Tim Gee explores the faith basis behind the new Sanctuary Everywhere Manifesto, which seeks to support Quakers and others to make refugees welcome.

Image: Kate Deciccio for BYM
Image: Kate Deciccio for BYM

Quakers talk a lot about our heritage of welcoming refugees. Deeper than the practicality of action though is a strong spiritual foundation. Inherent in the belief that God dwells within every person is an imperative to welcome every person in need.

Quakers refer to ourselves as a radical faith. A definition of radical is 'to go to the root'. At the root of Quaker spiritual inheritance is the life and example of Jesus, who built practical solidarity with those whom the authorities discriminated against.

One of the most painful ironies of our modern public discourse on responses to forced migration is that some of those deliberately fostering a culture of hostility also make a claim to Judeo-Christian values.

Being true to the origins of our faith means repudiating deliberate cruelty. Thus to turn away a person seeking sanctuary is to reject Christian values, as we understand them.

An inward calling

Our Quaker book of Advices & queries encourages us to "bear witness to the humanity of all people", both by engaging in the work of reconciliation and by opposing discrimination against people on the basis of "who or what they are" (Advices & queries 33). It reminds us that people are people, wherever they come from.

The faith basis of Quaker work in Britain is further strengthened by the fact that, in many different ways, forced migration has emerged as a 'tested concern'. A Quaker concern is more than just a personal worry, or a feeling of righteous anger. It is "a special inward calling to carry out a particular service…characterised by a feeling of having been directly called by God and by an imperative to act" (Quaker faith & practice 13.2).

The British representative body for Quakers, Meeting for Sufferings, has been sent a number of minutes of concern from area meetings over recent years, and has responded by encouraging Quaker Peace & Social Witness to develop a coordinated programme to address those concerns.

The Sanctuary Meetings Project and Sanctuary Everywhere Programme and Manifesto are the result. Now is the time to act.

Sanctuary as faith practice

Although the context is different, we can be inspired nevertheless by the definition of sanctuary offered by the Quaker co-founder of the Sanctuary Churches movement in the USA:

“It incorporates prophetic witness in to protective community; that is, in addition to protecting the violated from the state, the public practice of sanctuary holds the state accountable for its violation of human rights. Sanctuary is a faith practice, which is part of what it means for the church to be the church."

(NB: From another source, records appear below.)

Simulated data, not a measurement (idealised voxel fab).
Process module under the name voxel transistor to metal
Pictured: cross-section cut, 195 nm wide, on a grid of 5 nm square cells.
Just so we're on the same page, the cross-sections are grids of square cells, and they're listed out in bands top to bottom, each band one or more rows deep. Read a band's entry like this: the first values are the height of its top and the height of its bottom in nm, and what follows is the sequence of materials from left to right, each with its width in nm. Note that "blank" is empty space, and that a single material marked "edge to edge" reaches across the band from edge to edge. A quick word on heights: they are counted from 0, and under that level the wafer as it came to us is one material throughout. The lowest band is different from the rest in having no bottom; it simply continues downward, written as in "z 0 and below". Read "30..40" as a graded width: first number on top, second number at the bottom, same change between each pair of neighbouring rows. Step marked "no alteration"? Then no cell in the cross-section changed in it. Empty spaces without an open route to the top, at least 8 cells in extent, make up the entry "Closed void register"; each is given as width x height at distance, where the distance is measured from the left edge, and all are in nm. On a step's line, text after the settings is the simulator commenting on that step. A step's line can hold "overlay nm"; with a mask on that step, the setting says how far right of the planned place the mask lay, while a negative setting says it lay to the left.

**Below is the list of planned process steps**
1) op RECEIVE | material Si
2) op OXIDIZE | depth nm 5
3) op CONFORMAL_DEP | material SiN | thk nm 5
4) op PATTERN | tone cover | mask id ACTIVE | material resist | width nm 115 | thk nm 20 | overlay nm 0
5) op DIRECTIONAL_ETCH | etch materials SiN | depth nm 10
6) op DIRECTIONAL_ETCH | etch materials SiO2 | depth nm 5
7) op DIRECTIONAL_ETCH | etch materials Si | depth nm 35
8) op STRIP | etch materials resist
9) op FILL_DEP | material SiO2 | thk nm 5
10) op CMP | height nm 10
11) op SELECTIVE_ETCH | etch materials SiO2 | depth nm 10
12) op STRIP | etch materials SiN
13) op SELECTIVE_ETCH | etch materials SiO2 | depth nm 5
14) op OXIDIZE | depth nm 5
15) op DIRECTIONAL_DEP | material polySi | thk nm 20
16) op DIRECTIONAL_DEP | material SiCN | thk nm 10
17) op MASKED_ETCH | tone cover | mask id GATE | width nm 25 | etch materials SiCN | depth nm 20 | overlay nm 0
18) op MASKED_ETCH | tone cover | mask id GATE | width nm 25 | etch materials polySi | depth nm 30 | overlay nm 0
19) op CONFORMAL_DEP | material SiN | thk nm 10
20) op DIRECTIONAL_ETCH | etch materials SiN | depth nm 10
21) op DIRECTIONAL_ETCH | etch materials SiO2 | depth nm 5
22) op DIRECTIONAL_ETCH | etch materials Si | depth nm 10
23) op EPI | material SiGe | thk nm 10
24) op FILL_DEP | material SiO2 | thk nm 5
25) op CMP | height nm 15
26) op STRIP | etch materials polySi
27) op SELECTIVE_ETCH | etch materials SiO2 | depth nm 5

We leave the last words to Jesus himself as described by Matthew, who in the last public speech before his arrest shared a vision of a future where he would be able to say: “I was a stranger and you welcomed me in".

“But when did we see you a stranger?" asks the crowd in response.

His reply: “Whatever you did – even for those considered the least [by the authorities], you did it for me" (Matthew 25:43-45).

This article is based on ministry given by Quakers during the discernment phase of the Sanctuary Everywhere Programme.